One in six people in the world today live on less than a dollar a day. Poor people need decent jobs, in order to make a living and provide for their families. Governments need tax revenue to invest in social services and encourage economic growth. Increasing trade and investment is one important way of achieving this and is part of the strategy for achieving the Millennium Development Goals.
The EU already grants the poorest countries in the world complete duty and quota free access to its markets, and recently, the Rules of 0rigin that determine whether a product is eligible to that free access were also relaxed, thus ensuring that developing countries really benefit from the trade preferences on offer to them.
But market access alone is not sufficient to generate trade, especially in the poorest countries. Many countries also face internal "behind the border" constraints such as a lack of productive capacity and ability to meet standards in high value export markets, excessive red tape, or poor infrastructure; all of which make it difficult for developing countries to exports their products and undermine the potential benefits of increased imports. Targeting these constraints is what Aid for Trade (AfT) is all about, along with strengthening countries’ capacity to negotiate and implement trade agreements to their benefit.

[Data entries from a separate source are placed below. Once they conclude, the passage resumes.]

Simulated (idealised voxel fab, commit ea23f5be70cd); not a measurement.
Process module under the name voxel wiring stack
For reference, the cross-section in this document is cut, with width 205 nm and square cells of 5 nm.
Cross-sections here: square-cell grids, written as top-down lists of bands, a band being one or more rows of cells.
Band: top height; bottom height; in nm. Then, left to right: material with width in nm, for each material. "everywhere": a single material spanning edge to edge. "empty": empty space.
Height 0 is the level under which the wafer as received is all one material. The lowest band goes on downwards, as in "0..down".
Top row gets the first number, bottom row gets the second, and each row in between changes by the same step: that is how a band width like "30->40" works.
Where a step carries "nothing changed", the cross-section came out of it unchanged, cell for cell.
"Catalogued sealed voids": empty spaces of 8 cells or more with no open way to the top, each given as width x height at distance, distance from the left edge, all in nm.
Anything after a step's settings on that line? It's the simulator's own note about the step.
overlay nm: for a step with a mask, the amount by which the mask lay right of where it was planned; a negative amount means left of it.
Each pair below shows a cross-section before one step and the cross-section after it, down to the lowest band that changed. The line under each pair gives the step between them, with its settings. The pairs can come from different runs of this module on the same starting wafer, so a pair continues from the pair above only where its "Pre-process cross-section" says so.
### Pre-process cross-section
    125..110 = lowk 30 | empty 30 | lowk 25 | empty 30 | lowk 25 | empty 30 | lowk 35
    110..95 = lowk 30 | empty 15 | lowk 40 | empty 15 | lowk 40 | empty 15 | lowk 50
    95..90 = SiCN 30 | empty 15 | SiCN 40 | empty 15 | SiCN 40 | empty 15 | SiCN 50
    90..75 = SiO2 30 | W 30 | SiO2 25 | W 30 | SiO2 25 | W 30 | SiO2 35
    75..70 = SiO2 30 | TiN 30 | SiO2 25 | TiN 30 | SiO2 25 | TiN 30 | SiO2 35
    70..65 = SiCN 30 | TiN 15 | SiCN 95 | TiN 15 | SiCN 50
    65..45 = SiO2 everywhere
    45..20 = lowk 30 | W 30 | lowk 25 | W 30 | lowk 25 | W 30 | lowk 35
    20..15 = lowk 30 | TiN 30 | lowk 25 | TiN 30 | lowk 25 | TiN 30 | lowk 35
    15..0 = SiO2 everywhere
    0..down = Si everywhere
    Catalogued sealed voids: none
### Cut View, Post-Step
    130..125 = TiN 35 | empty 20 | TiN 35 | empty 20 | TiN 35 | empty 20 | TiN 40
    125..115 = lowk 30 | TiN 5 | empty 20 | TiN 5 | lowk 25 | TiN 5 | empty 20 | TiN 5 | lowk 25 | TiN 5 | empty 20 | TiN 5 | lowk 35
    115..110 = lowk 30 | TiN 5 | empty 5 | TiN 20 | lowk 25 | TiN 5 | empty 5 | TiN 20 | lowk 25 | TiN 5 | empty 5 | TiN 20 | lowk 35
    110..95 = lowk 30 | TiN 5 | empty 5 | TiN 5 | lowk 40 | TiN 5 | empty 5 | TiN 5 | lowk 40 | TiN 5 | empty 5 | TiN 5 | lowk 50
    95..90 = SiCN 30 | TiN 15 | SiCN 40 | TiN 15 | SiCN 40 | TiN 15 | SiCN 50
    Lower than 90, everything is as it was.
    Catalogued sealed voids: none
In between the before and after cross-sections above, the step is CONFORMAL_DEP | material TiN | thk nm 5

The EU is a longstanding provider of development assistance to support increased international and regional trade. To build further on this experience, the EU and its Member States adopted a joint AfT Strategy on 15 October 2007 to enable them to support all developing countries - particularly the Least Developed Countries (LDCs) - to better integrate into the world trading system and to use trade more effectively to help eradicate poverty and promote sustainable development.
AfT embraces "classical" trade-related assistance (trade policy and regulation, trade development), as well the other areas identified by the World Trade Organisation's (WTO) Aid for Trade Taskforce: productive capacity building, trade-related infrastructure, trade-related adjustment and "other trade-related needs".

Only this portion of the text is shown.